No joke, but no illusions

Posted

It says much about Lincoln Chafee’s chances in the 2016 presidential race – and his standing in his home state – that news of his aspirations led most to question whether a late April Fools’ Day joke was being played.

Having left the governor’s office in January, Chafee’s plans for the future were unclear until last week, when he announced he will explore a bid for the Democratic Party’s nomination for the highest office in the land. By all indications, the nascent campaign is anything but a gag for the former Warwick councilman and mayor, U.S. senator and namesake of a marquee family in Rhode Island politics.
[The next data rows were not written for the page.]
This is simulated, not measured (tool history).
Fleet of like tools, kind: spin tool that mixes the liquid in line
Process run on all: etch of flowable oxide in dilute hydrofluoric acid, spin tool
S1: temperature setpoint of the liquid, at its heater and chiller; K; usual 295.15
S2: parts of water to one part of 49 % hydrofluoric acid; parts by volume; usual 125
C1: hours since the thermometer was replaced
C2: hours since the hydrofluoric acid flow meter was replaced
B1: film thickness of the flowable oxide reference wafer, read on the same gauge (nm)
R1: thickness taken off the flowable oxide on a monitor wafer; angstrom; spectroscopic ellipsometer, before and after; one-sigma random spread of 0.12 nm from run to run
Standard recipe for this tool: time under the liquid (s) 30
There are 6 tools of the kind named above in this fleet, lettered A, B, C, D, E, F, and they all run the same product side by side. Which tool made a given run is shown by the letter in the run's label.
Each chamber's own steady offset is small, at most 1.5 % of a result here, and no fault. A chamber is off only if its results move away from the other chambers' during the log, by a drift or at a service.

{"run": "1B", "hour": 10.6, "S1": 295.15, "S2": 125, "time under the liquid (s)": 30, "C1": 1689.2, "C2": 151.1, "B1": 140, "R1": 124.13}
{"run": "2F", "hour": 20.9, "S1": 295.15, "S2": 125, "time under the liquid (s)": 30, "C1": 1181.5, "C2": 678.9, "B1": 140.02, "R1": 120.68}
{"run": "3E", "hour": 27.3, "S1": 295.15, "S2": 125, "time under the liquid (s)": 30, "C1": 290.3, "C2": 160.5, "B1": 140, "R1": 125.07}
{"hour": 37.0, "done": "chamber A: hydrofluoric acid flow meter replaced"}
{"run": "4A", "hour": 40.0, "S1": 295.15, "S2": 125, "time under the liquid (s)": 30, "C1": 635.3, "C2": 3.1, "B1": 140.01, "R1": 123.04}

“I want to be there in the debates in November, December and January,” he said during an interview with the Warwick Beacon following the announcement. He also intends to begin gauging his prospects on the ground in Iowa and New Hampshire and in other battleground states.

That Chafee left the State House under a cloud is no secret. After being elected governor by a plurality in a crowded 2010 election, his popularity lagged throughout his tenure, and in several instances – perhaps most memorably the Christmas tree/holiday tree flap – he drew a great deal of public ire. Indeed, his decision not to seek a new term last year was less about choosing to step aside and more about avoiding a certain, likely humiliating, defeat.

Chafee’s name recognition beyond Rhode Island is virtually nil. After starting out as a Republican, he has over the last several years moved to unaffiliated and then to the Democratic label. He is far from a natural candidate, likely poorly suited to the retail nature of early-stage presidential politics. It would take nothing short of a miracle for him to win the nomination, let alone the general election.

Why run for the presidency then, or even consider it? Increasingly, the Iraq War seems to be the true reason. Chafee voted against authorizing the conflict as a U.S. senator, making him one of only 23 members of the chamber – and the only Republican – opposed to the conflict.

Chafee was, and has remained, a fierce critic of George W. Bush and Dick Cheney over the Iraq conflict and other issues from their time in the White House. He has also reserved some particularly pointed barbs for one of his former legislative colleagues – one who, in perhaps the most anticlimactic announcements in recent memory, just launched her own bid for the White House.

In the recent interview with the Beacon, Chafee said the vote by Hillary Clinton, then a senator from New York, to authorize the use of force in Iraq is one “that you don’t put in the rear view mirror.” He has frequently been even more blunt, saying Clinton’s vote should disqualify her from the presidency.

To this point, no credible challengers to Clinton have emerged in the Democratic field. Those seemingly most likely to enter the race – former Maryland Gov. Martin O’Malley and former U.S. Sen. Jim Webb of Virginia – face significant challenges in terms of name recognition and ability to challenge Clinton’s fundraising ability and organization. U.S. Sen. Bernie Sanders of Vermont, who describes himself as a Democratic Socialist, is perhaps an even longer shot than Chafee. Vice President Joe Biden’s history as a presidential candidate is one of failure, and he is more frequently joked about in late night talk show monologues than thought of as a truly legitimate aspirant to succeed President Barack Obama.

Lincoln Chafee has the time and resources to mount a campaign, destined to defeat though it may be. He certainly has a strong sense of conviction, trumpeting his record despite the public’s clear rejection of his leadership. Iraq gives him a major bone to pick with his party’s prohibitive favorite and a signature issue on which his position now looks prescient and even courageous.

Keeping Clinton from a full-fledged coronation, it seems, is Chafee’s endgame. Many candidates with little guiding them but their own thinly veiled ambition have launched presidential bids with far less substantive rationales. Often, those deeply flawed hopefuls have been taken far more seriously.

From a Rhode Island perspective, Chafee’s candidacy certainly had an inauspicious start. If nothing else, though – assuming he remains in the race, and gains some small degree of traction – it will be an interesting exercise for a state that typically finds itself on the sidelines in presidential campaigns.